We can even take this one person team idea into PR. Just look at the mess BP have got themselves into. Before the now infamous Senate hearing, their CEO Tony Hayward obviously had someone with an undersized micro-dot’s worth of Senate experience advising him. He stuck to that advice rigidly; however the advisor obviously did not have time to get to the part where he told Hayward “if you keep stonewalling them you will look like a twat”. Cue the most newsworthy sound bites just falling into TV’s execs laps.
Design is a partnership, not just of form and function but of form and money – meaning that design briefs should always have dollar bills as their first point. Sure you can dress “money making” up with fancy terms – “we want to drive traffic to our site” = more visitors means more revenue, “we want to reposition ourselves” = a higher class of customers pay more money and “we want to show the uniqueness of our product” = we can charge extra for it if you think it is special. If only the company that had manufactured my mobile could have read this, but then again if all designers read this, we wouldn’t have Italian sports cars, Concorde and other form over function items to be inspired by.

Tuesday 10 August 2010

Why blog

The smarty-pant’s answer is why not? The thinking man’s answer is for a number of reasons, but let’s not fool anyone here – it’s mainly for money. Sure, bloggers dress their answer up as trying to drum up traffic, increase awareness of their journalistic credentials or simply to get something off their chest; but at the end of the day it all comes down to money. Today the web has become a free-for-all orgy for any grubby wordsmith who has two cents of an opinion – it is uncensored, unhindered and above all fuelled by the desire to plant commercials in front of the unsuspecting punter’s face. More traffic equals more ads equals more dollars.

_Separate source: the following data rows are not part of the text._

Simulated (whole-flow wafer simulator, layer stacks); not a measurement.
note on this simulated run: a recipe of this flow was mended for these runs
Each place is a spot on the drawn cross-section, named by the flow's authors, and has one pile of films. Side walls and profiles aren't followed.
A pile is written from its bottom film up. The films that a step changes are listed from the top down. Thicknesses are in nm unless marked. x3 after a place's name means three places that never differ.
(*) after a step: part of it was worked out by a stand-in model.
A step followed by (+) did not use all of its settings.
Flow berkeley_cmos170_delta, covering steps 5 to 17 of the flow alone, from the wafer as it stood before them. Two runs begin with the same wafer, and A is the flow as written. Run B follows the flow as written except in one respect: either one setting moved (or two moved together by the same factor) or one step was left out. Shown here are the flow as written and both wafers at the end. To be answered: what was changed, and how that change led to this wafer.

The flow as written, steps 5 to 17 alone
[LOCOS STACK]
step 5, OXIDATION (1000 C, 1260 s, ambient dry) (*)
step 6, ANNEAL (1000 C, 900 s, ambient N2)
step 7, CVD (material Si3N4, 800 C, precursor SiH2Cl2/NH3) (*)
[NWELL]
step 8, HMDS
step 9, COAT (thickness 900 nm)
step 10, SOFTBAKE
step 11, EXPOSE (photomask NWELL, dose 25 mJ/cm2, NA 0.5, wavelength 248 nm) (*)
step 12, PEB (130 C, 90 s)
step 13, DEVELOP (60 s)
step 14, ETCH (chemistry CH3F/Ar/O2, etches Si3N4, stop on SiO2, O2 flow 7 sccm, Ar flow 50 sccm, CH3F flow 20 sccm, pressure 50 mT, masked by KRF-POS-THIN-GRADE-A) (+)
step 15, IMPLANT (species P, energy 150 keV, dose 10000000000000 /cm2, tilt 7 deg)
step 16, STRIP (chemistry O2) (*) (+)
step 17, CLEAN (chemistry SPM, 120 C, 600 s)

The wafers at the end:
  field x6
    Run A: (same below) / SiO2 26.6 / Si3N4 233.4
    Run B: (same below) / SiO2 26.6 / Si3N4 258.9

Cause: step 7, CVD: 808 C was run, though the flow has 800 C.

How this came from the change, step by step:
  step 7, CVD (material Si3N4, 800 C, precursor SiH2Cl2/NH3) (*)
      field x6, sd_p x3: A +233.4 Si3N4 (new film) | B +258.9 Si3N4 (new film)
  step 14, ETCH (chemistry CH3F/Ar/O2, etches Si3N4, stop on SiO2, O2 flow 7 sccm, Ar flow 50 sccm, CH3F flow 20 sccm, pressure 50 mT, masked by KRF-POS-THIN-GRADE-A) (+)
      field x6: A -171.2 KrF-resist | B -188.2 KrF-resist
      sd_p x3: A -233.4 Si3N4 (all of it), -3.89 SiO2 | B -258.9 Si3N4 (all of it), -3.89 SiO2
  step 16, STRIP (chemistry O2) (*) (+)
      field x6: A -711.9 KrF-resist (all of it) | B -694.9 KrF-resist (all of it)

Web-savvy companies use blogging as a cheap way to keep in touch with their customers and to therefore strengthen brand loyalty (and therefore make money). You can feel like the chosen one when your favourite clothes shops messages “just you” that they are having a drive on your favorite garment, or that you are the first one in the queue for a newly released product. Blogging has gone from some windbag waffling on about taking their dog for a walk, to major blue-chip companies gaining a cheap and easy foothold in the gorilla marketing stakes.



© William Simons

Monday 2 August 2010

OMG! BS PR by BP

William Simons charts the misuse of Public Relations by BP and wonders what went wrong.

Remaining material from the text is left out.